Fig. 4: Model parameters, variables, and constraints.

#### 4.1 Local Register Allocation

The variables in the constraint model are described in Fig. 4. A valid assignment of the register  $(r_t)$  and operation  $(o_i)$  variables constitutes a solution to the register allocation problem. When solving this problem in isolation, the issue cycle  $(c_i)$  and live range  $(ls_t, le_t)$  variables (1) are pre-assigned and can be seen as program parameters. They act as variables when the model is extended with instruction scheduling as described in Sect. 5.

Natural instructions and delimiters define the meaning of a program and must be active (2). Unlike natural instructions and delimiters, a copy i might be implemented by different operations or be inactive. To support the latter case, the domain of its variable  $o_i$  is extended with a virtual operation null (3). Delimiters are implemented by virtual in and out operations. A solution to the register allocation problem implies deciding whether a copy i is active  $(a_i)$  and which operation implements it  $(o_i)$ .

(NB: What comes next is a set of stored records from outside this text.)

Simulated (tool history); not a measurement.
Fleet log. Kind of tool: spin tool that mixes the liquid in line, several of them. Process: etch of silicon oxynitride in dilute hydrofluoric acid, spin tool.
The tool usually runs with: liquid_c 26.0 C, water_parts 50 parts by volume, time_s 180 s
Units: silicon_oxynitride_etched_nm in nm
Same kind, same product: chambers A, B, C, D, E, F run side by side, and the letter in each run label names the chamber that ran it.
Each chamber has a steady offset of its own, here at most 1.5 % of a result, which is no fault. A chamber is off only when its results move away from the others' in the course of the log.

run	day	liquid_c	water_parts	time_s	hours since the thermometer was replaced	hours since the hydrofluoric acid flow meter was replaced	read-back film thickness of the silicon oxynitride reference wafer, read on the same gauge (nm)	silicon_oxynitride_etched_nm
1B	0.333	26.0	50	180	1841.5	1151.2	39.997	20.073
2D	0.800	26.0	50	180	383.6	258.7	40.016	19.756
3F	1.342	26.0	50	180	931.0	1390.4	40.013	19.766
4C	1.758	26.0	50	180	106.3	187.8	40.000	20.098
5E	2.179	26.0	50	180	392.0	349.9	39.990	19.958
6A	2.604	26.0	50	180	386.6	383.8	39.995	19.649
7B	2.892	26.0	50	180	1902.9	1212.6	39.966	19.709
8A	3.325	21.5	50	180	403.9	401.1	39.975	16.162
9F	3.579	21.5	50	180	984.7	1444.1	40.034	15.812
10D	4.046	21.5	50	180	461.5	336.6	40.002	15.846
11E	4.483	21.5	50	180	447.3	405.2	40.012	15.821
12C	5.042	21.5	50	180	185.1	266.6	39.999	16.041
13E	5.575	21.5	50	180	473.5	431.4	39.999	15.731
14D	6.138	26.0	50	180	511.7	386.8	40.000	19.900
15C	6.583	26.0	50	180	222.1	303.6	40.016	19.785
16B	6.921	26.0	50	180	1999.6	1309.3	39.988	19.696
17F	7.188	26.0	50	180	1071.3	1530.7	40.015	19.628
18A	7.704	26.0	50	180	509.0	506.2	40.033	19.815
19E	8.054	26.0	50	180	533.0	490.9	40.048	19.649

A processor typically contains one or more register banks which can be directly accessed by instructions. Traditional register allocation treats memory and different register banks as separate entities, which leads to specialized methods for different aspects of register allocation such as spilling and dealing with multiple register banks. We consider a unified register array that fully integrates these aspects. A unified register array is a sequence of register spaces. A space is a sequence of related registers. Spaces capture different processor register banks as well as memory registers (representing memory locations on the runtime stack). A memory space contains a practically infinite sequence of memory registers (m1, m2, ...). Fig. 5a shows the unified register array for MIPS32.

To the best of our knowledge, this paper presents the first application of a unified register array to integrate different aspects of register allocation in the context of native code generation.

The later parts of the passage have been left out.